Building the Resilient Virtual Organisation Gartner analyst Diane Tunick Morello discusses a blueprint for the resilient virtual organisation (RVO), an organisation that is at once characterised by widely dispersed people, systems and settings and designed deliberately to rebound after shock or misfortune.
By Diane Tunick Morello Analyst Gartner
A watershed date, 11 September 2001 spurred thousands of business, IT and corporate leaders to adopt holistic thinking and actions around securing and protecting their businesses, their people, their knowledge and their assets. Within Gartner, we consider Sept. 11 a catalyst, too. It spurred us to design a blueprint for the resilient virtual organisation (RVO), an organisation that is at once characterised by widely dispersed people, systems and settings and designed deliberately to rebound and adjust after shock or misfortune. More than 25 analysts across Gartner, contributing about 30 pieces of research, have explored and analysed the management, infrastructure and work principles behind the RVO.
That said, I must confess that when we first started working on the blueprint for the RVO, I feared that the project was tied too closely, too uncomfortably to Sept. 11. Even since then, we've seen complacency return as human nature kicks in and people distance themselves from the severe disruptions of that day. But make no mistake: If the attacks of Sept. 11 had not occurred, the need to design resilience into virtually distributed businesses might not have emerged so clearly. Traumatic events become catalysts for action.
The 21st-century enterprise is starting to take shape. The enterprise will be agile, it will be virtual, it will be resilient. Being agile, the enterprise will pursue business and market opportunities with grace, speed and nimbleness. Being virtual, it will have people working seamlessly across time zones, distances, organisations and business boundaries. Being resilient, it will rebound and adjust easily after misfortune, shock or massive change.
Is the notion of business resilience new? No. What is new is the concept of deliberately designing resilience into organisations — that is, of injecting resilience, security, safety and protection into dispersed and far-flung organisations so that they can bounce back from any kind of setback, whether a natural disaster, a hostile economic change, a competitive onslaught, cyber-espionage or a terrorist attack. Business resilience gained new urgency in September 2001, when a downward-spiralling world economy and the debilitating after-effects of Sept. 11's terrorist attacks severely set back global business, industries and consumer confidence. Chairmen and CEOs were shaken: Could disaster strike their businesses? Would they recover from a massive shock? How should they safeguard their systems, their assets, their people, their sites? How resilient are they? How resilient do they need to be?

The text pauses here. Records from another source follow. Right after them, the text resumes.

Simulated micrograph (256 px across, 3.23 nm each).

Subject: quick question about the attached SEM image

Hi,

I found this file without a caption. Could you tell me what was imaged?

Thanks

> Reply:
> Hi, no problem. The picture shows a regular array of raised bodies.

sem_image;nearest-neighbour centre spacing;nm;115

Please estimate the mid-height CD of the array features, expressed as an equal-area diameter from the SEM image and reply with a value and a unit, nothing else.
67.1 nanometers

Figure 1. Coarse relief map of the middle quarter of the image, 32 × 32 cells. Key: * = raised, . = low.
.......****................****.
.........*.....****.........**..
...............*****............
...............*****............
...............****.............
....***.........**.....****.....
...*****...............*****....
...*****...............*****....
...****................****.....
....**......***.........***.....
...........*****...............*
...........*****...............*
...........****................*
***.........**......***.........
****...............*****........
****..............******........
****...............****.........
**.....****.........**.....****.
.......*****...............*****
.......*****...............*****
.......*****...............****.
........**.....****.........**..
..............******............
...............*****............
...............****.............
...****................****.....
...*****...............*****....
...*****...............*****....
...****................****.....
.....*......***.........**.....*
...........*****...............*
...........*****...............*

Introducing the Resilient Virtual Organisation
Business resilience emerges through business, corporate and IT leaders deliberately working together across geographical, functional, business and decision-making boundaries to build an organisation that rebounds, adjusts quickly and resumes operations. Getting to that level of coordination, however, is a challenge, one that cannot be avoided. In this special report, Gartner tackles the issue of business resilience head-on by introducing a blueprint for what we call the resilient virtual organisation (RVO). The RVO — representing the intersection of resilience and virtual operations — is a business and organisational model that intentionally designs resilience into its business operations, security mechanisms, people selection, workplace development, communications networks, architecture, security measures, learning, collaboration, site selection, vendor evaluation and trading partner relationships. What's more, the RVO secures and protects virtually distributed operations, which typically lend agility to an organisation while simultaneously introducing new risks and points of vulnerability.
Simply put, the RVO is:
— Characterised by dispersed people, knowledge, systems and workspaces — Electronically integrated across employees, partners, buyers, suppliers, external sources and communities — Deliberately designed to adjust quickly to misfortune, shock or major change — Operating at full-speed, even in the face of adversity and caution
In developing the blueprint for the RVO, two conclusions emerged:
Business resilience requires risk analysis, investment and a supporting environment. Resilience can be sought in many areas and delivered in many forms. Enterprises must choose what they want to be resilient against — for instance, labour market fluctuations, loss of data in portable computers, destruction of buildings and systems, loss of executive leaders — and then aim their investment in resilience at those areas and practices that will yield the greatest value and protection. Determining where and how to invest in resilience involves several questions: How much would a given event cost in terms of business disruption, lost opportunities and loss of people or property? How likely is the event to occur? How much money will the business have to spend to protect itself against the event? Is the investment appropriate? Make no mistake, however. The risk management questions only provide guidelines for investment; they do not generate organisational resilience. Organisational resilience comes from preparation, culture, leadership, learning, trust and quality of people. Enterprises must choose why, where and when to invest time, money and energy into resilience, then back up those decisions with people, systems and settings that reinforce success.
Virtual business and virtual work require vigilant attention to resilience. Virtual modes of business, operations and work are taking hold far more quickly than senior executives might admit. Many enterprises become virtual without warning: People receive laptops, and suddenly they begin working from homes, hotels and conferences. Businesses expand into other states or countries, and suddenly hundreds of people are developing, discussing and completing their work through e-mail, telephones, Web sites, collaboration tools and videoconferencing. Businesses strike a deal with buyers and suppliers, and suddenly unauthorised people may peer into crucial data. In distributed business operations and virtual work arrangements — in which the traditional advantages of proximity, face-to-face interaction and clear identification are lacking — resilience becomes a critical requirement. Why? Because in virtual environments, so many potential sources of risk lie outside the control and sight of senior executives. Designing business resilience into virtual businesses and virtual work is not an optional exercise. It is a business imperative.